The seasonal changes intrigue me and connect closely to my prayer life when I pray in silence, mostly indoors these days. It feels as though just yesterday the fields were lush with flowers of all different colors and textures, and now we are already into late fall, and some of the trees have lost their leaves. We have had a cold snap and even substantial snowfall. My prayer life has its seasons too—times when the consolation and the sense of God’s presence seem like flower after flower after flower, blossoming. There are moments when God surprises me with the “aroma” of something I did not expect—maybe a memory that returns to me from long ago and wraps itself around me like a warm blanket. The other day I remembered my grandfather taking me out to look at the bees that he raised on his farm, and while I only traveled back in time for a brief moment, it was as though he—and God too—were at my side in the memory and its traces.
But then come the periods of dryness and desert, too, and the cold season when the ground of prayer grows so hard and brittle that I can hardly remember the flowery moments existed at all. Sometimes I have joked with my husband that New England is such a beautiful place to live until March, when what feels like five solid months of winter makes me wonder why I ever liked it, and I have to confess sometimes prayer can feel like that too. Some days I look out at the world and want to shake my fist at it, or maybe even at God. Maybe God has a wry smile, though, in seeing the longer view.
I sometimes suspect that this is God’s biggest secret: to take the trash in our lives and make it into something beautiful.
The park near our house is constructed atop an old landfill. In a brilliant move almost two decades ago, our city’s former mayor decided that a big hill of trash could be covered, treated, and then topped with grass, paths, and plenty of native plants. I sometimes suspect that this is God’s biggest secret: to take the trash in our lives and make it into something beautiful. The very first people who worked at the old landfill could not possibly have imagined that the junk they piled into a bigger and bigger heap would someday be a home to dozens of varieties of birds, hundreds of native plants, grapes, a blue heron, and, I am told, a reclusive bobcat. This gives me hope when I look at struggles in our world. I like to imagine God saying, “Don’t leave it all to me, because you’re no longer children. But build something, and I can make it work.”

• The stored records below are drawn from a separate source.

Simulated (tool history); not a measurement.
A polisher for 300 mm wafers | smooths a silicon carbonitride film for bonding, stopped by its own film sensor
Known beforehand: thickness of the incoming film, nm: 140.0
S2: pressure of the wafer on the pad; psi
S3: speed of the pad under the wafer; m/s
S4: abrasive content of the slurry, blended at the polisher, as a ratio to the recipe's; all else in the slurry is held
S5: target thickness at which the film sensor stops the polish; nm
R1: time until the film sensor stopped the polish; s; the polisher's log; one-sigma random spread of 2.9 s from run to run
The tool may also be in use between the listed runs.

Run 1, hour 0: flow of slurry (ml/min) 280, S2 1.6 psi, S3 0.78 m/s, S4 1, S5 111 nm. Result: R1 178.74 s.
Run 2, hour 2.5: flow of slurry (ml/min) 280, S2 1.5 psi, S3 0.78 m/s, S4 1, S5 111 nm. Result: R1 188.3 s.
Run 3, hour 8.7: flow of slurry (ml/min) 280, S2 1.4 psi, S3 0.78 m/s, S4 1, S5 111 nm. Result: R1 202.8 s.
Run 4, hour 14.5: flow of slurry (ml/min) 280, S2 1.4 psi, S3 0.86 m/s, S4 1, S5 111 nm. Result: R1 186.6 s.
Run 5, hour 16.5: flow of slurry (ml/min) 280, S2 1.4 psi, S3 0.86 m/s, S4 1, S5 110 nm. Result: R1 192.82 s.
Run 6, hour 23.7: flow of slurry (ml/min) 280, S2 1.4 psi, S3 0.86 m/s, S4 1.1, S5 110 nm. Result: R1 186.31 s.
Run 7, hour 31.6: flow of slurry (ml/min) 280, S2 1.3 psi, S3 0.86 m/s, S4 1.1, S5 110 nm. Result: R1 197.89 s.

St. Ignatius, I realize, did exactly that throughout his life. When faced with a mess, he looked at the real options available to him, did something, and discerned what to do with it all next. He wanted to be a great soldier, but he was injured by a cannonball, so he spent his time recuperating reading books—the only books available in the house—and those books inspired him to want to be a saint. He traveled to Jerusalem, a destination meant to be the pinnacle of his pilgrimage, but he was sent back home for safety reasons. Faced with the disappointment of everything for which he had been working, Ignatius threw his efforts into study instead. I would not be surprised if Ignatius sometimes shook his fist during those first studies of Latin, which he had to learn at the age of 33 side by side much younger schoolboys! Yet today we have many Jesuit universities because of Ignatius’s commitment to learning as preparation for ministry. What if Ignatius had thought that a badly injured leg was simply the end of all his hopes and dreams? What if his being put back on the ship from Jerusalem to Barcelona meant nothing but failure? So much is different because of his hope and persistence.
I try to remember I can look at the mountain of trash before us and think: Maybe someday this will be an amazing park. Imagine what God can do with a little labor and a lot of perseverance. All the little actions slowly add up to something bigger. And maybe someday, God will say, “Come here. You are going to love the view from the top.”